"Subways are the hope for the world." At least that is what my mother told me before I left Milwaukee for New York City, after graduating four years ago.
There are so many practical reasons why commuter rail and street car systems are a good idea, from economic to environmental; all of which have been clearly illuminated by the supporters of the KRM (Kenosha Racine Milwaukee) line. However, what often lacks from the discussion is a basic humanistic approach.
To explain, I work for the Brooklyn Borough President, the executive political officer for the borough of Brooklyn in New York City, and I take public transportation – the subway. Each working day of the week, I walk from my home to the subway station three blocks away, or approximately a quarter mile. On my way to borough hall, I pass a grandmother and her autistic grandchild who waves to me every morning as he waits for the bus outside their apartment building.

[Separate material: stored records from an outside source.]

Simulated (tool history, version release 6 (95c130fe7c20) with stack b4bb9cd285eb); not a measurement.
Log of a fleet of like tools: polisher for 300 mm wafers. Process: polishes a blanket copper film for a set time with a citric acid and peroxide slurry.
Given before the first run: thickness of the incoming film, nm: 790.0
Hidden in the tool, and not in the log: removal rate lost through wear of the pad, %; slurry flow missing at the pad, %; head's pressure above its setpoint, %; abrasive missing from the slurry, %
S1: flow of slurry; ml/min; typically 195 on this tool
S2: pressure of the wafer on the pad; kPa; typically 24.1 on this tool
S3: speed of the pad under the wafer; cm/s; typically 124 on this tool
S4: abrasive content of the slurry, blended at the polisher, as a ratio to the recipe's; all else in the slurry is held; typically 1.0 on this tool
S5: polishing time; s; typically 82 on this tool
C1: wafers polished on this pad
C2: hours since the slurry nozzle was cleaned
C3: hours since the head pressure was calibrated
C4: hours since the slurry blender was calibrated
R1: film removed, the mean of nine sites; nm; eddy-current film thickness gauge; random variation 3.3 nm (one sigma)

I then cut through the small concrete playground and give encouragement to two young women who are performing their morning calisthenics. Then I grab my cup of coffee that is waiting for me at the local deli in front of the entrance to the subway: black, no sugar and piping hot, just the way I like it.
Right before I enter the subway, there is a gentleman, Charles, in his 50s, who waits just outside the station every morning and greets commuters with a smile and an enthusiastic "Hello." No one knows what he does, but he is a local and is always there. Hey, this is New York, don’t ask questions!
This experience is real and it happens all over the world in cities, towns and villages that depend on efficient rail networks. High-density developments spring up around rail stations and encourage social and economic interaction amongst patrons and rail encouraged enterprises. Businesses and communities can depend on rail being their in the future and structure investment around pedestrian traffic generated by stations and exchanges.
This efficient, best land use that results from rail development stands in stark contrast to the type of development that results from a car-dependent metropolitan region. The automobile gutted the great cities of the world, literally and psychologically; and especially the Midwest cities not constrained by geography. Sprawl resulted in congestion. And in cities like Milwaukee, sprawl took the very fabric of social interaction from the urban core.
The KRM should be the beginning of a push to bring an efficient and fixed public transit network back to the southeastern Wisconsin region. Why not build commuter lines running north along Interstate 43 and west along I-94? Or, as in the case of Atlanta, Ga..’s new Beltline project, refurbish our old, and underutilized freight lines that run through the Menomonee River Valley and brewery valley to serve as new transit-oriented development corridors?
It is possible that with vision, conviction and intelligent planning that instead of your typical southeastern Wisconsin commuter getting up, walking half a step to the garage, driving to work alone, parking at work and never once speaking with or interacting with a single other human being (angry talk radio hosts don’t count), we can experience what city dwellers were meant to experience – other people.
Andrew Steininger is the community assistance specialist at the Office of the Brooklyn Borough President in Brooklyn, N.Y. He is a former Wisconsin resident. He is responding to previous Milwaukee Biz Blogs about the proposed KRM (Kenosha Racine Milwaukee) rail project.